What you disagreed with
In the introduction, the authors bemoan that, “Even while we continue to accent discipleship, we have muted the passionate, even sacrificial, commitment to evangelism.” While discipleship and evangelism could be seen as two distinct doctrines within Christianity, it seems dangerous to polarize them.
To say that Anabaptists are strong in discipleship while neglecting evangelism takes evangelism out of the discipleship process and makes it more of an event than an ongoing story of a person with God. Although evangelism is sometimes seen as a stand-alone moment inside the Christian journey, it could also be seen as a step in the discipleship process. This would conjoin both the work of salvation and the sanctification process in every believer.
However, I would agree that today’s generation needs to find ways to be effective evangelists within the discipleship process. We do need to continue to accent discipleship, but include sacrificial evangelism as part of the process. Transforming our thoughts from entitlement to sacrifice is a generational challenge we face in Christian maturity.
Who should read this book?
Each church should consider the sacrifice they must make to include evangelism as a key (if not central) aspect of their congregation’s commitment to mission both locally and globally.
Church leaders would particularly benefit from these principles as they look for theological purposes for their church.
Those considering career mission or those exploring evangelism would also benefit tremendously from reading the convictions presented here.
The third and final group who should read God’s People In Mission are those who simply want to understand the distinctives of Anabaptists. Every chapter includes insights into the narrative of Anabaptists including many dynamics of their historical background or the stimulant which keeps them inspired.
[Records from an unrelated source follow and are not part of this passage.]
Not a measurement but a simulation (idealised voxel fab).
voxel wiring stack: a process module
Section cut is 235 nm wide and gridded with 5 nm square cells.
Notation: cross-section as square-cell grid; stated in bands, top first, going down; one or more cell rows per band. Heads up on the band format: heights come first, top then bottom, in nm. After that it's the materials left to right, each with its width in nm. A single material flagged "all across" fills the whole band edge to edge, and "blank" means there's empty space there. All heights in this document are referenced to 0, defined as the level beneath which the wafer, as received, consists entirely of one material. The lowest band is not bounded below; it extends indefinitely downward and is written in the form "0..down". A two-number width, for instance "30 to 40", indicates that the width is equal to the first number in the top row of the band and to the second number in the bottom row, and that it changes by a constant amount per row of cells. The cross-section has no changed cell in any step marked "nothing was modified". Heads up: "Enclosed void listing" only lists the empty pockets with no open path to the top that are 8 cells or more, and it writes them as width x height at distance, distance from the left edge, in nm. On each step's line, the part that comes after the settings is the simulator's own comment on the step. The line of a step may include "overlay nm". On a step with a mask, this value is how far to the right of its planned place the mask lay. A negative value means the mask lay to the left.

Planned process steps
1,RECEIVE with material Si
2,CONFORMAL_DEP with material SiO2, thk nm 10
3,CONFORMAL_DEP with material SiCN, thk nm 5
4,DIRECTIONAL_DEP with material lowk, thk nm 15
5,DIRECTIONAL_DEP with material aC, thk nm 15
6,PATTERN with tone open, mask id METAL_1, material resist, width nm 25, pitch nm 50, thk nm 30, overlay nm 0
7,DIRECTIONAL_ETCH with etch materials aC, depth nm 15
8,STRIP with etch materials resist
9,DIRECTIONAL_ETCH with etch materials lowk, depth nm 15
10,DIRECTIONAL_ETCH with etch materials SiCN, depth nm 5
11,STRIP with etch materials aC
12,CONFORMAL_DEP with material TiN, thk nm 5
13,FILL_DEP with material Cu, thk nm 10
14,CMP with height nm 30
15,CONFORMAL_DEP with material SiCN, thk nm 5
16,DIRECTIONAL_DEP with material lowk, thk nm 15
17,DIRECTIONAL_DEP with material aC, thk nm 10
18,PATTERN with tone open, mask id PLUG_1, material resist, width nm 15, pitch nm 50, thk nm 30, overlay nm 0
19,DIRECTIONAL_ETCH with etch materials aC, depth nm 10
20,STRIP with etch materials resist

“As the Global South increases its engagement in cross-cultural mission, we now have the opportunity, as a polycentric community in mission, to discern what more thoughtful, sensitive and appropriate approaches in mission might look like. We can learn from each other, and from the past, in the hope of not repeating the mistakes of a previous era.”
Watching diverse nationalities working together towards mission is an exciting part of the new mission movement. North Americans, Europeans, Africans, South Americans, Asians, and Middle Easterners sharing the call to bring the gospel to every ethnic group is turning global mission into a partnership movement. As this continues, each group will need to discover their unique contribution to the process.